Introduction to K8s
Features
- high availability
- Scalable solutions
- Disaster recovery
Basic k8 components: https://medium.com/@usvisen2000/navigating-kubernetes-a-beginners-roadmap-to-understanding-key-concepts-8362558c10b6
Config Map: External configuration of your application, can be attached to a pod. This is not meant for secrets such as credentials.
Secret: Similar to config map but can be used to store credentials (passwords, etc). Can be attached to a pod.
Config map and secret can be accessed inside the pod using env vars or properties file.
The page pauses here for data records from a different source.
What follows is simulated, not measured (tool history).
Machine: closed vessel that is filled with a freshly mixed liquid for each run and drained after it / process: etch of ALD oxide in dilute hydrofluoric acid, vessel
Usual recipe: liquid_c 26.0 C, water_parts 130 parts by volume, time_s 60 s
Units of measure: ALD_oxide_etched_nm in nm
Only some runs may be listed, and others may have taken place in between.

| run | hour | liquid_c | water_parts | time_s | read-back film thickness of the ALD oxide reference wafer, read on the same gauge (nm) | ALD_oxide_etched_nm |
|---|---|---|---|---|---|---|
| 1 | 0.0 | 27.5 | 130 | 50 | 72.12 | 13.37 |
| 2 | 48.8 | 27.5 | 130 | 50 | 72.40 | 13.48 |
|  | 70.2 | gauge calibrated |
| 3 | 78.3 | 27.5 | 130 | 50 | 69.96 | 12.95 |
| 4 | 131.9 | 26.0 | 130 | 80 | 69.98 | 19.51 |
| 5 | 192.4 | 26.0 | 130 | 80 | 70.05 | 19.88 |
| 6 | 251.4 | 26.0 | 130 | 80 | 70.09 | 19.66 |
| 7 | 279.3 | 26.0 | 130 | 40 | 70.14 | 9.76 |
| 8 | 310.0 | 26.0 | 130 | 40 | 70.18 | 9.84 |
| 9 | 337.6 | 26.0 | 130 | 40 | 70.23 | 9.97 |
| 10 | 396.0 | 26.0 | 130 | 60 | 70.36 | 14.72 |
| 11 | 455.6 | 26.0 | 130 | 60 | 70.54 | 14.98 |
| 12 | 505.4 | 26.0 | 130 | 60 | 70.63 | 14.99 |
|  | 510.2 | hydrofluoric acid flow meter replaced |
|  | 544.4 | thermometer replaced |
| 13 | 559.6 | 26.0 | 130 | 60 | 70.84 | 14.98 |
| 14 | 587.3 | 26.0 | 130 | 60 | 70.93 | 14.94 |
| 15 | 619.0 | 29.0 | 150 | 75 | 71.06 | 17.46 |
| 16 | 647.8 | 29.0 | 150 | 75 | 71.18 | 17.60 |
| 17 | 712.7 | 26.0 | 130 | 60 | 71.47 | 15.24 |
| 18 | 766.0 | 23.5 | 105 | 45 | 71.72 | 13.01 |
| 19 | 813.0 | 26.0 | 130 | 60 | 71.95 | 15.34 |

K8 doesn’t manage storage directly.
StatefulSet: Meant for replication of stateful application such as databases. Database reads and writes are synchronised. Generally, databases are hosted outside the K8s cluster as its quite difficult to deploy databases on K8s.
Architecture
Worker nodes is where the actual pods are deployed. Each worker node needs the following services to be deployed:
- container runtime
- Kubelet (responsible for starting containers in the node, gets the request from scheduler.)
- Kubeproxy
Master Nodes Responsible for controlling cluster state and managing worker nodes (scheduling pod deployments, etc). Has the following components:
- API server (cluster gateway, CRUD for pods, handles authentication/authorisation, cluster health)
- Scheduler (Responsible for scheduling new pods. Scheduler gets the request through the API server)
- Controller manager (Monitors nodes, detects cluster state changes and tries to recover the cluster state by making requests to scheduler to schedule new pods that crashed, etc)
- Etcd (key-value store of the cluster state. Cluster changes get stored here)
Master nodes generally require less CPU and MEM compared to worker nodes (application servers).